What are the implications for the Notaries?
The S & P 500 and NASDAQ Composite rallied today to notch record closing highs. The rally was driven from by cheered stronger-than-expected quarterly profits from some of the largest publicly traded U.S. companies, including home building stocks, financial institutions and mortgage lenders.
Today’s move toward an all-time closing high comes less than six months after a sharp decline in late December, which led the S&P 500 to its worst annual performance since 2008. Many investors were fearful that the economy was headed for a slowdown which would affect many industries and companies. But stocks quickly turned around as the Federal Reserve reversed course on monetary policy while the tone around U.S.-China trade talks improved.
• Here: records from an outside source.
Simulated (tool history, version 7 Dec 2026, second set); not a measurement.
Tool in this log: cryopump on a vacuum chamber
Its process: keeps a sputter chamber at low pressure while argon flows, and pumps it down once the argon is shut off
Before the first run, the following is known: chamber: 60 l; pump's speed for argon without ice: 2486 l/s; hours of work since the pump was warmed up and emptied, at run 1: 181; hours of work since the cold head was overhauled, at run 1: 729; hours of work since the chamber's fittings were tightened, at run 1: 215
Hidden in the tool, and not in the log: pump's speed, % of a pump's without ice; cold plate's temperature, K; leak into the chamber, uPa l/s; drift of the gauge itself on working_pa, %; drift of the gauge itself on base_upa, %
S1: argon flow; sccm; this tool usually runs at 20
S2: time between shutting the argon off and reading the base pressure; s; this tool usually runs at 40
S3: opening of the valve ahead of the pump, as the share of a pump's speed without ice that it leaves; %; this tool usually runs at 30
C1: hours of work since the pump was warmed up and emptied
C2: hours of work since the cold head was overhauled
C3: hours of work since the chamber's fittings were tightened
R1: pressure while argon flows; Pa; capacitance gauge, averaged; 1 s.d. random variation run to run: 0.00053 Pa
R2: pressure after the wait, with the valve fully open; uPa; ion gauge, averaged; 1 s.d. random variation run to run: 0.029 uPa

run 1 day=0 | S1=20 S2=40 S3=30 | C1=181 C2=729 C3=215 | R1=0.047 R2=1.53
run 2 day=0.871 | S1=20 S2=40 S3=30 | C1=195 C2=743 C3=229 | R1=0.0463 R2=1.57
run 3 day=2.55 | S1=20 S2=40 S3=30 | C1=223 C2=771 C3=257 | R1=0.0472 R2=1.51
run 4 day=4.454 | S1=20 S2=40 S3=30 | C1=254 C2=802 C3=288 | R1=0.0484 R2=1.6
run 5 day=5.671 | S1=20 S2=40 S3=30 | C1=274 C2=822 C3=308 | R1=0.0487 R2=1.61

It seems like the economy is once again firing all on cylinders and that creates lots of new business across a variety of industries for the need for mobile notaries and mobile notarizations. Let’s take a look at two of those opportunities.
Home Building Companies
The stocks of new home builders rose dramatically today. Companies such as Hovnanian Enterprises, KB Homes, NVR and D.R. Horton have been rapidly rising as the demand from buyers has increased. An increase in new home sales means lots of business for notaries to help close the purchases, new loans and sales.
Real estate transactions include complex paperwork and multiple documents. A real estate closing notary — more correctly called a notary signing agent — is specially trained to facilitate the process. Without the notary signing agent, the borrower and lender cannot complete the transaction.
Trust and Wills
As household’s net worth increase, so does the need for proper estate planning. Setting up a trust has been a popular estate planning tool, especially if you want to leave properties, stocks and other assets to your loved ones without the hassle of undergoing the probate process. In a trust, the creator or trustor transfers his property under the care of a trustee, who can be a trust lawyer, in favor of the beneficiary.
Setting up a sophisticated trust is complicated and can have serious implications for generations of families. Typical trust documents require many signature notarizations.
The trust lawyer is held responsible for drafting an effective plan for the protection and distribution of the properties of the trustor after his death so as to maximize the benefits that the beneficiaries may receive. The trust attorney’s tasks also include drafting documents intended for the protection of the assets against lawsuits and taxes.
According to the Stork Law Firm, here are the basic steps to setting up living Trust in the State of Missouri:
“To establish a living trust under Missouri law, you must do the following:
- Create the trust document, typically with the assistance of an experienced St. Charles estate planning attorney.
- Decide who will inherit the trust property
- Name yourself as the trustee (i.e. the person in charge).
- Sign the trust document in front of a notary public.
- “Fund” the trust, which basically means you transfer your property to the trust (since you are trustee, you maintain control over your assets).”
I was the notary last week for a very prominent family in St. Louis. The family hired a large law firm headquartered in Chicago that specialized in Trust and Estate Law to prepare the trust documents. It took several months to get all of the documents prepared. There were countless books of bounded documents that needed notarizations. I had to complete over 100 separate notarizations to finalize all of the documents
When we finally completed the signing, the Grantor of the Trust had a perfectly prepared estate document, properly notarized, that not only protected he and his wife, but his children, grandchildren and yet-to-be born great grandchildren. This was not a typical estate in that the total assets in the trust exceeded $1.0 billion.
The trust document not included the information about the distribution of the assets, but of course included the last Will and Testament of the Grantor. A last will and testament is a legal document that communicates a person’s final wishes pertaining to possessions and dependents. A person’s last will and testament outlines what to do with possessions, whether the deceased will leave them to another person, a group or donate them to charity, and what happens to other things he or she is responsible for, such as custody and management of accounts and interests.
Of note, unlike trust and estate documents whereby there are many copies of the same document, there can only be one copy of the Last Will and Testament. Typically, there can be only one original last Will and Testament (regardless of whether or not other \”copies\” bear original signatures). Only the first instrument signed by the testator and the witnesses can legally constitute the original Will. Signed or executed copies, conformed copies, xerographic reproductions and unexecuted copies are all considered to be copies. They may be admitted for probate in lieu of the original but only upon clear and convincing evidence that the original was lost or destroyed without having been revoked by the\” testator\” (maker).